How Viasat got a top spot on Hired’s top San Diego employers’ list

A combination of culture, challenge and opportunity helped put Viasat on the No. 3 spot of the annual survey of preferred tech employers


Viasat Senior Creative Strategist Azfar Najmi has spent his career at Viasat; it’s proven a perfect match for his diverse skills. Najmi started with Viasat as an engineer, and 13 years ago segued into the marketing department.

“There aren’t a lot of companies that encourage you to pursue your passion – even if it’s in a brand-new direction – and I’m very thankful to Viasat for that,” he said.

Stories like that are among the reasons Viasat was named among Hired’s 2019 top San Diego employers in its third annual Brand Health Report.

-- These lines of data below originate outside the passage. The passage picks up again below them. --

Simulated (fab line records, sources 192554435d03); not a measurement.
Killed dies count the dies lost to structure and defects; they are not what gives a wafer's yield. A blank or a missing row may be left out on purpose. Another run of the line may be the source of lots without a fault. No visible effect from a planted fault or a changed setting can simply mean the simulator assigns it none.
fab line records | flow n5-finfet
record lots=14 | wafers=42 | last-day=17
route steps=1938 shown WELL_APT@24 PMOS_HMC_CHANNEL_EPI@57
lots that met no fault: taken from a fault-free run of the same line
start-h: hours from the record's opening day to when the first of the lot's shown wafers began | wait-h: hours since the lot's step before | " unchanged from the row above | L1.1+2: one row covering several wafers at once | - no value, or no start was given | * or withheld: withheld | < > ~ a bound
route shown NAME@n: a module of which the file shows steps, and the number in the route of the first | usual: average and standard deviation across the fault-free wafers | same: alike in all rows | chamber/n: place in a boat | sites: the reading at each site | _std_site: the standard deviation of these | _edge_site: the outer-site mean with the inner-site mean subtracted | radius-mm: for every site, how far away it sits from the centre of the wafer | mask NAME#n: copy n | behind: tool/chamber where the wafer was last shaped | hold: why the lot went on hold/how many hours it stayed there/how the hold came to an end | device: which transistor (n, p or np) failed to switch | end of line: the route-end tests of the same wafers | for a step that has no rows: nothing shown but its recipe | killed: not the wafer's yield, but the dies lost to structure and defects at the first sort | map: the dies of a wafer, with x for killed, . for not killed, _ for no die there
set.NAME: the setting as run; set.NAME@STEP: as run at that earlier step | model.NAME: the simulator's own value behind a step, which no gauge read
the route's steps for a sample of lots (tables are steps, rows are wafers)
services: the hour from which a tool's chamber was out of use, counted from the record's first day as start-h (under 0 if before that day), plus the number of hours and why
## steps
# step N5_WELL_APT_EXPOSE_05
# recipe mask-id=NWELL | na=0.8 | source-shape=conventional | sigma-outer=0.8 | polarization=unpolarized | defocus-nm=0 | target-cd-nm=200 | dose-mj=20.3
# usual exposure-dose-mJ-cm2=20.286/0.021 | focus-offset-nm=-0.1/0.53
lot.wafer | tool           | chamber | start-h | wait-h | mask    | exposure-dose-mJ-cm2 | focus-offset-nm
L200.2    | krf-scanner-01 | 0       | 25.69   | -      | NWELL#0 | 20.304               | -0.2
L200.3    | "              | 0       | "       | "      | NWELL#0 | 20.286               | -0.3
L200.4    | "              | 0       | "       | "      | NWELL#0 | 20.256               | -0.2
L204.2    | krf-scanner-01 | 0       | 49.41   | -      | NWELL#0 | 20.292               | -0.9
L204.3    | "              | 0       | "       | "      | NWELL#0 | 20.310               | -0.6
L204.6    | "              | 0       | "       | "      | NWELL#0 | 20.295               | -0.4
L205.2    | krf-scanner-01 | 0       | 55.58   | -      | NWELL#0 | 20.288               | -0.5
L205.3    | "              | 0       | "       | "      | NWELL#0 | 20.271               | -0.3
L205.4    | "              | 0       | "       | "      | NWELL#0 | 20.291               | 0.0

Hired’s annual survey ranks the top 15 public and private employer brands overall, as well as the top 10 by city. It asks local tech workers to tell them which companies they’d like to work for most. Hired is a San Francisco-based private company that matches tech talent with jobs.

In San Diego, Viasat was ranked third — up from No. 5 last year.

What makes Viasat such an appealing place to work?

“First and foremost, it’s the work. From residential, to community Wi-Fi, to government systems, to commercial air, we’re unlocking opportunities in the most challenging environments around the world, by connecting the unconnected,” said Melinda Kimbro, Viasat’s Chief People Officer. “For our employees there’s immense appeal and pride in getting to contribute to something as impactful as this.”

Company culture is a big part of it, too, she said.

“There are other companies that are doing exciting things for the world, but few with the culture and workplace we’ve created.”

That gives Viasat an edge in today’s hyper-competitive environment.

“The fact is there are more opportunities than candidates in the market and many have come to realize that culture really matters,” Kimbro said. “Life is too short to work someplace that isn’t a great fit. We aren’t a fit for everyone, but for those who want to be a part of an exceptionally talented team, take on big challenges, and want to operate with less structure and more freedom, we truly are a rare find. Our culture is at the heart of how we’ve been able to accomplish so much for so long and continue to evolve what we’re bringing to market.”

Back to Viasat

With this in mind, it’s interesting to talk to Viasat employees who’ve experienced other work cultures. Among the workforce at the company’s Carlsbad, CA headquarters are a handful of people who left Viasat and later returned.

Senior Software Engineer Paul Getz started working at Viasat in January 1992, when the company was only six years old.

“Back then there were about 40 employees,” he said. “I met a lot of good friends I still have today and who still work here – some as directors of business units.”

In 1999, Getz decided he wanted a change of pace and went to work in the mobile wireless sector. Fifteen years later, he returned to Viasat.

“I just had my fifth anniversary and I’m happy as a clam,” Getz said. “My time away was a good learning experience, but I always felt a good kinship with Viasat, and I respect the leadership here. It made sense for me to come back.”

Part of the appeal of Viasat for Getz is variety.

“One thing that stuck out in my mind then and that I appreciate even more now is the variety of technical problems involved in just this one job I have. There are all kinds of unique and interesting problems associated with satcom (satellite communications). It offers a wide selection of things to work on.”

Gary Echo, who works in business development for Viasat’s commercial air division, worked nearly a decade at Viasat starting in 1989. He returned in 2013 after service from the ViaSat-1 satellite launched.

“Viasat had proven the value of ViaSat-1 and was raising the bar again,” he said. “I was intrigued by the diversity of existing and potential markets that would be enabled.

Echo started working in Government Systems and helped build Viasat’s VIPSAM (Very Important Person Special Air Mission) customer base, then moved to Commercial Mobility.

“I am not at all unique in that regard,” Echo said. “I think Viasat is tops in the breadth of opportunities it offers employees and its open support for movement within the company. If that weren’t enough, there is encouragement to create new opportunities if one gets an interesting idea.”

Kimbro said Viasat is intent on enhancing its appeal still higher.

“We’re always looking at the things we can continue to do to make the experience we offer employees even better,” Kimbro said. “We want the value proposition we offer our employees to be so compelling that there’s no way the grass could possibly be greener.”